Software as a service is making headway, but can't yet be called a game-changer in the enterprise software market. Here's what must happen for SaaS to gain wider acceptance in 2009.
5. Build A Better Record Of Profitability And Growth

There's hasn't been another SaaS vendor that's matched the consistent revenue growth and profitability of Salesforce, which recently surpassed the $1 billion-a-year revenue mark and was added to the S&P 500 (replacing the beleaguered Freddie Mac). But one company's success doesn't prove the health of an industry (or, in this case, the broad acceptance of a new software delivery model).

The SaaS model is clearly a difficult one on which to make money, since SaaS providers don't get the millions of dollars in up-front licensing fees that they can then pour into operation and research and development.

That's why NetSuite (for ERP SaaS), while consistently showing double-digit revenue growth each quarter, has never once reported a profitable quarter in its eight years of existence. RightNow Technologies, another good-sized SaaS provider, has had spotty financial performance over the years. Intacct (ERP) and Authoria (human resources) show promise with reported strong growth, but it's unknown what kind of profits, if any, those companies pull in, since they're not publicly traded and don't release earnings statements.

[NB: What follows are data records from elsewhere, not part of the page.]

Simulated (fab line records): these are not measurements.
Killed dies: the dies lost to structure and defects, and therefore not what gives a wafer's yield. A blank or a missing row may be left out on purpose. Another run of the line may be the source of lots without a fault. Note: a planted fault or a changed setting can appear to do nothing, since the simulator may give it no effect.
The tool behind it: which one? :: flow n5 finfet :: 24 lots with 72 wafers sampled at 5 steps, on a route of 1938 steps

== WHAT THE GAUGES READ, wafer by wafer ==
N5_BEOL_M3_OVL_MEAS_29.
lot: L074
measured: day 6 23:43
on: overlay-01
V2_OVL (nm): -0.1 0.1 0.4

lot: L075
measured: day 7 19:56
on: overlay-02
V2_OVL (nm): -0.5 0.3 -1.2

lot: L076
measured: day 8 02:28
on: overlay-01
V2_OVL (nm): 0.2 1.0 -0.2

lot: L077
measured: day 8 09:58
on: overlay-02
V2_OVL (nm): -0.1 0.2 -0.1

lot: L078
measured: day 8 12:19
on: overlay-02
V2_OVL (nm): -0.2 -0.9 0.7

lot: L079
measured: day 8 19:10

Startup Workday (ERP) also shows promise with big deals with Flextronics and Chiquita Brands, yet the company is still very much in the ramp-up stage. Concur is both profitable and growing, yet it's in a very niche business (employee expense management).

In fact, with all its success, analysts can't even agree on the future of Salesforce. Cowen & Co. analyst Peter Goldmacher has been consistently critical of the company, warning investors against Salesforce stock, saying in a November note that "we continue to believe Salesforce.com is struggling in the enterprise."

There's a reason traditional software companies like SAP and Oracle have moved so slowly with SaaS: It's not as profitable as traditional software licenses and maintenance. More SaaS vendors need to prove that it's a good business to be in to attract investors and talent. Venture capitalists have been fairly willing to invest in SaaS startups and even older SaaS companies, but the funds will dry up if the profits don't start pouring in.

6. Convince Customers That They Can Live Without Customization

Most businesses have taken for granted the ability to tweak and customize software to their liking, while recognizing that each customization requires time and resources. But one of the reasons SaaS costs less is because it's a one-for-many (e.g. multitenant) application, which means little or no customization.

Take Workday, for example, which offers a variety of configurations and solicits input from customers on features and functionality, which it may include in service updates. But it's not customizable, and many of its customers like it that way. It keeps things simple. After all, how much customization do you need in a human resources application?

There are, however, forms of SaaS customization: Salesforce, for example, offers a development environment for creating SaaS applications and extensions that run on its platform. But in many cases, SaaS is more about choices in configuration than software code that's been tweaked beyond recognition to fit the needs of a specific customer. That's why SaaS providers will need to convince customers that options in configurations are an acceptable alternative to customization.